5 Legal Considerations When Hiring Employees From the Competition
Learn five key issues that can help reduce the likelihood of a lawsuit being filed by a prior employer.
You have found the perfect candidate and they have agreed to accept your offer for employment. They have been working at a competing credit union for years and have developed meaningful and longstanding relationships with their members. You are both excited, and thinking about your promising future together and the growth opportunities that will present themselves with this new hire. New members, increased revenues … the sky is the limit.
While thinking about the future is exciting, hiring a new employee also requires a serious look at the past and the present. Namely, an employer needs to carefully evaluate the contracts that the new hire has executed in the past and develop a present plan for how the new hire will conduct themselves as they transition their employment.
Below are five key issues that can help to facilitate a smooth transition for your new hire and reduce the likelihood of a lawsuit being filed by their prior employer.
Review the Contracts
When hiring an experienced employee, particularly those who have worked for credit unions, banks or other financial institutions, it is important for the hiring employer to know what, if any, contractual obligations the new hire may owe to their former employer. These obligations may include restrictions against their ability to solicit customers from their former employer, restrictions against retaining company information from their prior employer, and/or even restrictions on their ability to work for your credit union or at one or more of your locations.
Hiring employers should be aware of any contractual obligations that the new hire may owe to their prior employer, so that a proper transition plan can be established. This can reduce the likelihood of a lawsuit being filed against the employee and their new company.
Don’t Say a Word
Even in the absence of a non-solicitation agreement, it is prudent to advise your new hire that they should not begin soliciting new business until after their official termination date. Your new employee likely has solidified relationships with their members and may feel compelled, both personally and professionally, to let their members know they will be resigning. After all, your new hire has been involved with their members’ major financial decisions for years and a unique bond has been formed. However, by engaging in such conduct, an employee can subject themselves and their new employer to liability. This type of pre-resignation conduct may give rise to claims of unfair competition and a breach of the duty of loyalty owed to their prior employer.
Leave Company Information Alone
Employees are often tempted to retain company and/or member information on the way out the door. However, the retention of such information may subject the new hire, and the new employer, to a legal action. The former employer may allege breach of contract, misappropriation of trade secrets, and/or conversion of company property. Employers should remind their new hires not to take hard-copy information or electronic records with them when they resign. This applies to originals and copies.
Many employees may feel that no one will notice if a file is missing, or if they email a member list from their work computer to their personal email address, or if they just take a copy of a document. However, upon the loss of an employee, particularly one who had access to financial information and is now a competitive threat, many companies will perform a thorough review of the employee’s old office, as well as a forensic review to analyze recent email and printing activity from the employee’s workstation, to ensure that the employee did not retain company information, in hard-copy or electronic format.

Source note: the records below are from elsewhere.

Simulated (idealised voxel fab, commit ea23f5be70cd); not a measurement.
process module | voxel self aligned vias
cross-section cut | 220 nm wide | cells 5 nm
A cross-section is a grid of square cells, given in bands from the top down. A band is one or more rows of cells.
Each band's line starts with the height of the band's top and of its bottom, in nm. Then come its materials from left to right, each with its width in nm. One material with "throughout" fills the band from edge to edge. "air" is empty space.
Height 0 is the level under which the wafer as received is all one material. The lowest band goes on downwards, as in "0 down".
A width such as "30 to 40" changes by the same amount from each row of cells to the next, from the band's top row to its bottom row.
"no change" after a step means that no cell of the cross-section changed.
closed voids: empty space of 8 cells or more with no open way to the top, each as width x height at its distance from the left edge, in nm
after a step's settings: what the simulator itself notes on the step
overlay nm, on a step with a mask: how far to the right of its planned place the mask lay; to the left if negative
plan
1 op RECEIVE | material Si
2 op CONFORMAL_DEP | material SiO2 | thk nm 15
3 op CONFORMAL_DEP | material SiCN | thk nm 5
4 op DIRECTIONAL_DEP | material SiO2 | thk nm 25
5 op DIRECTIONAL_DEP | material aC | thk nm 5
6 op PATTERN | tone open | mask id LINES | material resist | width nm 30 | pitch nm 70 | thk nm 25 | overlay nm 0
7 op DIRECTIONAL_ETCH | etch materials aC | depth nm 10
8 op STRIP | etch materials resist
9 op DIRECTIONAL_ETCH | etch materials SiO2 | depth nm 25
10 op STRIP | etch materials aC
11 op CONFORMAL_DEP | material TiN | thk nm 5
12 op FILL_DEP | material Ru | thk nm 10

Other employees may be tempted to destroy relevant documents, or alter member contact information in the system, to place their former employer at a disadvantage and create a leg-up as they compete for that business at their new company. This may open the door for the former employer to allege that the employee engaged in unfair competition and/or committed a books and records violation.
Maintain a Normal Routine
Employers should remind their new hires to maintain their normal schedules and routines prior to their resignations. Co-workers and managers will know your new hire well and will know their routine. Any aberration may trigger that the employee is planning to leave. The following conduct may be a red flag for their employer: The employee moves personal items out of their office; the employee emails personal files from their work email to their personal email; the employee emails company information to their personal email; the employee takes an unplanned vacation; the employee starts working odd, or reduced, hours; and/or the employee schedules an excessive number of member meetings or accelerates meetings that were scheduled to occur later in the year.
If it’s Written, it May Be Discoverable
Employers should remind their new hires that if a legal action is filed against them by their former employer, they may need to produce their written communications with the new employer as well as communications with members, and anyone else with whom they were discussing their resignation and decision to switch companies. This specifically includes text messages, social media messages and postings, and personal emails. Therefore, the new hire should be very careful with all of their communications, as they may surface in a court action. For the same reason, representatives of the hiring firm should also be mindful of the written messages that they are sending to the new hire, as well as messages that are being exchanged internally regarding the new hire.
While some of these suggestions may seem obvious, failure to consider them may result in a legal action being filed against your credit union and new employee. You want your new relationship to start off on the right foot, without the time, expense and distraction of dealing with a lawsuit. By taking appropriate steps to ensure a smooth transition, you and your new hire can focus on growing your business and reduce the likelihood of defending against a lawsuit.